Editor's note: This is one in a weekly series of profiles on locally owned and operated businesses in Southern Oregon.

Editor's note: This is one in a weekly series of profiles on locally owned and operated businesses in Southern Oregon.

What do you do and how long have you been doing it? We do live music, and we've been doing it for 32 years in this valley. I had a place in Ashland called Daddy-O's from 1990 to 2000. I moved to Medford in 2004, and I'm at my second location in Medford. I've been here for four months.

How long have you lived in the Rogue Valley? I moved here in 1980 from Santa Barbara, Calif.

What inspired you to go into this line of work? I've always been a real supporter of live music, and there didn't seem to be anyone around here doing it. There are a lot of bands that are really loud — metal, punk rock — and they don't have anywhere to play. There are other venues that want a certain kind of music, and I run the gamut. I do a little of everything; that's how I fell into it. We have local bands, a lot of bands from around the country and even overseas. I booked the Avett Brothers, and they're on the country music channel now with videos. I booked The Devil Makes Three years ago when no one knew who they were. There were 20 to 25 people the first time they played, and now they open for huge names. They sold out the Ashland Armory a couple of weeks ago.

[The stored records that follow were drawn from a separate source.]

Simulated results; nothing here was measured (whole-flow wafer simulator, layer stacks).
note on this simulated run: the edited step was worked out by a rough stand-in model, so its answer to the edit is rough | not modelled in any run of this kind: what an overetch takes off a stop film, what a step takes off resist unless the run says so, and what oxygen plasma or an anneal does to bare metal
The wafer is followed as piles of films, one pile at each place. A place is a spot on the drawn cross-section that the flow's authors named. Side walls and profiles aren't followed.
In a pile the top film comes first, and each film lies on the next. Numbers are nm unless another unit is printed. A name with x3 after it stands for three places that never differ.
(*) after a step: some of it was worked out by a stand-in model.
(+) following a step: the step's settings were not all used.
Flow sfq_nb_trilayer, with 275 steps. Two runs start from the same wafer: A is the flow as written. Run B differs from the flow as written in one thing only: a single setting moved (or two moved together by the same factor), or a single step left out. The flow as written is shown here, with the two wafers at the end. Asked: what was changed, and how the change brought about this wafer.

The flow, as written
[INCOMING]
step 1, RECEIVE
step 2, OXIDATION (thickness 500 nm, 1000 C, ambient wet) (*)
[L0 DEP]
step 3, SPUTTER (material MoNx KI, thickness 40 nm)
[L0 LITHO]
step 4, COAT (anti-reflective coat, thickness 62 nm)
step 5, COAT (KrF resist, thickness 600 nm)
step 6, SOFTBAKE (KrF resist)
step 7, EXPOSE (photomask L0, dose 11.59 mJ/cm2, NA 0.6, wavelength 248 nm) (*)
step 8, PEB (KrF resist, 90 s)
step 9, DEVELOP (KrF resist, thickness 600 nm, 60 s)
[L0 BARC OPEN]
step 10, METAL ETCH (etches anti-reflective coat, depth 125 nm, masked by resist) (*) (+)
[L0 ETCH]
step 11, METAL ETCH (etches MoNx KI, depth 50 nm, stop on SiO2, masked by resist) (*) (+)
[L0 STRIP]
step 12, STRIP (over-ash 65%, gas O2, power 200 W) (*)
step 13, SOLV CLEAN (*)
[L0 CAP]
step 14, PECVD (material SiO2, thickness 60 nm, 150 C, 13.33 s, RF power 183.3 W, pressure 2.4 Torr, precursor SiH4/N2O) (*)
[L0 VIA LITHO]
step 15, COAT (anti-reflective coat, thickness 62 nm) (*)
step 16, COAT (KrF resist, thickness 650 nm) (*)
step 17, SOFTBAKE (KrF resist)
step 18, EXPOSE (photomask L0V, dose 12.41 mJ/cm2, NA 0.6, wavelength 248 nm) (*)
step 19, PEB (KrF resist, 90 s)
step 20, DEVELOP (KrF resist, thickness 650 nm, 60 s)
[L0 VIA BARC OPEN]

What decision or action would you change if you could do it again? I was on Bartlett Street for eight years and then the Job Council wanted my building. That turned out to be a good thing. I've moved two blocks away, and it's been a total difference. Now I'm more in the loop by Howiee's, Habañeros, Porters and the Rocky-Tonk Saloon & Grill. All of those bars are right in the loop here.

What's the toughest business decision you've made? The way I'm set up was pretty much determined by the (Oregon Liquor Control Commission). There was a time when, if it was before 9 o'clock, I could have all ages listening to music. I don't have minors in here anymore. They were welcome until 9, and then you had to make sure there weren't any minors, and now I don't have to worry about that anymore.

Who are your competitors? Musichead does all-age shows, but I don't do that. I've got a different niche at 21-and-older.

What are your goals? Hopefully, I'll still be in business. It's a hard business dealing with people and the city. To get open where I am now requires more rules and regulations. I had to put in an overhead sprinkler system before I could open. It gets harder to open a business all the time. I had to put in a backflow system for the soda, a grease trap for the water and then I had to put in another emergency exit — it was a nightmare.

What training or education did you need? I took restaurant management when I was in high school. I attended the Southern California Regional Occupation Center. I worked at a Sears cafeteria for management and food service. Beyond that it was pretty much on-the-job training, and over the years I've cooked with a lot of different chefs.

What's your advice for budding entrepreneurs? Do your research, talk to other people and location, location, location.